Investment in distributed energy companies has tripled in value in North American and Europe since 2010, and over $1 billion in investment has come in 2016 alone. GTM Research just released a study, Utility Investments in Distributed Energy: Trends Among North American and European Utilities, that illustrates the substantive capital invested in solar, energy storage, customer energy management and distributed energy resource (DER) integration companies by the investment arms of 42 utilities.
The report pulls from a proprietary database of DER investments that utility companies in North America and Europe have made since 2010. The database is a supplement to GTM Research’s database on DER technologies and services in its Grid Edge Data Hub.
A key component of distributed energy integration has been tied to uncovering new economic benefits for utility customers. By building a portfolio of DER companies, utilities are further exploring the potential value of DERs and their ability to increase customer engagement. 37 distributed energy companies have been fully acquired by utility companies, and the five most active investors have developed a diverse portfolio that includes investment across DER functions. “Utility companies have a reputation of being risk-averse, but it’s clear that many utilities see distributed energy as a growth opportunity, and are taking new yet calculated risks through venture investments,” said Andrew Mulherkar, Senior Grid Edge Analyst and one of the authors of the report.

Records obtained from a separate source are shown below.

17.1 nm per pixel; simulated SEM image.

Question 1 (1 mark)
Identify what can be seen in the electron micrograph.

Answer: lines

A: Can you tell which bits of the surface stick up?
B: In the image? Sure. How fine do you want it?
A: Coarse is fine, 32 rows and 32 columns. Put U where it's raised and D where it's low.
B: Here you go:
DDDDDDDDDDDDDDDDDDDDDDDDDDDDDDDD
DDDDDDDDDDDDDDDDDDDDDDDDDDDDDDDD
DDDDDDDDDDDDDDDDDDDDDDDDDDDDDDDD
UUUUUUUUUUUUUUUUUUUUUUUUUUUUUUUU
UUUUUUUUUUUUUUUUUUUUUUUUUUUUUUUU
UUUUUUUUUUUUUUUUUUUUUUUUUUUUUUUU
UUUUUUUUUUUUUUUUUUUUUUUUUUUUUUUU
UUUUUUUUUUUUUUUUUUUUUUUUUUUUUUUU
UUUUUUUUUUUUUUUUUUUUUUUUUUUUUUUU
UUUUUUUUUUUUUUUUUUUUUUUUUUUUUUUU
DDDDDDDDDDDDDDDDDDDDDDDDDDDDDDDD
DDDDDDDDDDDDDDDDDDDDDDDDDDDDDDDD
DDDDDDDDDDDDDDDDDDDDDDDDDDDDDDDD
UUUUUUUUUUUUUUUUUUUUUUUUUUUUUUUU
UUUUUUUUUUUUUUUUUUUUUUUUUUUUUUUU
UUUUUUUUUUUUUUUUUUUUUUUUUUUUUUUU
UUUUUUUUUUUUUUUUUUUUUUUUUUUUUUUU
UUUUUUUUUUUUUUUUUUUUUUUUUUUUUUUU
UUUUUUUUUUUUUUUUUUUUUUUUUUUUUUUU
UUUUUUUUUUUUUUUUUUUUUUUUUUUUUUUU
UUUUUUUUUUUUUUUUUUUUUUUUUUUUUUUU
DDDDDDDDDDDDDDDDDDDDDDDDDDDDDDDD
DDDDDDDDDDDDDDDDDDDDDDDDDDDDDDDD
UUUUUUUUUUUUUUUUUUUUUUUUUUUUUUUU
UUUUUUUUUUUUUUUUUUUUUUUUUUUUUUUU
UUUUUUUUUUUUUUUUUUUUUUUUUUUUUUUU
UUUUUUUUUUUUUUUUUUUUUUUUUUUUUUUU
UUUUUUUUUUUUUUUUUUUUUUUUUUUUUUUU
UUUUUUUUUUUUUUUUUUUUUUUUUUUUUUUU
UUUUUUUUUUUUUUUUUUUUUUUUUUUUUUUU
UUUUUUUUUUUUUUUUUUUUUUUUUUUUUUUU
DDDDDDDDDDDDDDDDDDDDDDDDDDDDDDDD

Even while regional differences are apparent, altogether, investments point to a trend towards decentralization. The most active utility investors are headquartered in Europe due to growing DER penetration and a challenging climate for traditional utility businesses. Even so, a larger number of North American utilities have made at least one investment.
“While some of these investments are being made by in-house investment arms of utilities, there’s a parallel trend of investments made by third-party investment firms acting on behalf of the utility,” said Shayle Kann, Senior Vice President of GTM Research. ”This flow of capital from both utilities and investment firms parallels the broader support for decentralization from the global investment community.”